In support of Plaintiffs' theory of liability, Plaintiffs rely upon experts, documents, depositions, and various conversations exchanged between Defendants' employees. As one such offer of proof, Plaintiffs rely upon the expert report of Dr. Michael A. Williams, Ph. D. ECF No. 237-1. In his report, Dr. Williams sets forth market research demonstrating a likelihood that Defendants conspired to commit antitrust violations. Id. As a part of his report, Dr. Williams conducts a market structure analysis in which he concludes that throughout the relevant class period, there existed (1) high buyer concentration in the peanut market, (2) antitrust barriers to entry in the peanut shelling market, (3) a commodity-like nature for runner peanuts, (4) a large number of repeat sales to the same shellers, (5) relatively low elasticity of supply, and (6) various industry trade associations. Id. Dr. Williams argues that taken together, these six factors support a likelihood of collusion and, thus, unlawful price-fixing. Id.

Upon review, Defendants' only challenge to Dr. Williams' market structure analysis is that he lacks "any empirical analysis whatsoever," without describing what information is lacking and without pointing to a counter argument or rebuttal testimony to that effect. ECF No. 259 at 14. The Court, however, finds Dr. Williams' market structure analysis to contain plausible evidence in support of an alleged conspiracy. Arguments (1), (2), and (4) are supported by the mere fact that Defendants occupy 80-90% of the market share for peanut shellers. Accordingly, it is very likely that high buyer concentration, barriers to market entry, and a large number of repeat sales exist since there are so few market competitors. Further, argument (3) is plausible since the Agricultural Act of 2014 (the "2014 Farm Bill") (a bill that was repeatedly referenced in Defendants' Memorandum in Opposition) identifies peanuts as a "covered commodity" under various provisions of the Bill. See ECF No. 237-1. Dr. Williams also relies upon seemingly trustworthy sources in support of arguments (5) and (6). Id. at 24-28.

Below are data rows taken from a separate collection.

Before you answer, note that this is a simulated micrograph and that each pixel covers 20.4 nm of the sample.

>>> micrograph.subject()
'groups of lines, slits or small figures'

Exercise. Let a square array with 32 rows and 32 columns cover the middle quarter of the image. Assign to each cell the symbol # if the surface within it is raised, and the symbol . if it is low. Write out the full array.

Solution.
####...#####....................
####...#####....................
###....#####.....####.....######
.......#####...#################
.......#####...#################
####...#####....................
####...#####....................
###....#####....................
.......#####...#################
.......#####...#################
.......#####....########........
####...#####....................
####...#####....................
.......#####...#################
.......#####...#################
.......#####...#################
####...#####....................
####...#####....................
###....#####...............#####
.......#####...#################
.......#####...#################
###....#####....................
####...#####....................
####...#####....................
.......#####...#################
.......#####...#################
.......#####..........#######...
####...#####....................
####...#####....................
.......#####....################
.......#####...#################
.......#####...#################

Plaintiffs further allege that additional evidence of collusion will flow from emails, phone records, and deposition testimony establishing "internal emails in which senior Defendant executives passed competitive pricing information to top management shortly after... texts and/or phone calls with competitors." ECF No. 236 at 10. So far, Plaintiffs have taken five depositions in addition to having "roughly 25 [more depositions] scheduled or being scheduled." Id. Plaintiffs have also obtained various communications in which Defendants discuss pricing for the upcoming buying season. Id. at 11. For example, one such email from an employee at Defendant Olam to an employee at Defendant Birdsong reads "[i]t is always a pleasure to break bread together and talk about the industry and where we are and where we are going." Id.; Id. at Ex. 4. In another email, an employee from Defendant Golden Peanut contacted an employee from Defendant Birdsong asking "[w]hat are you paying for Seg 2 & 3?" to which the Birdsong employee responded "175." ECF No. 236 at 12; Id. at Ex. 8. In another internal email between Defendant Golden Peanut's employees, one such employee acknowledges that Defendant Olam has set a purchase price for one of its products at "$400 for 2016 in all areas according to a usually reliable source." Id. at 12; Id. at Ex. 9. Plaintiffs refer to a litany of similar emails, deposition testimony, and other documents in support of potential collusion. See ECF No. 236 at 10-18. Additionally, after he reviewed these emails, among other documents, Dr. Williams further determined that the peanut industry is ripe for collusion since the communications reflect actions against Defendants' individual self-interests, but in favor of the alleged conspiracy. ECF No. 237-1.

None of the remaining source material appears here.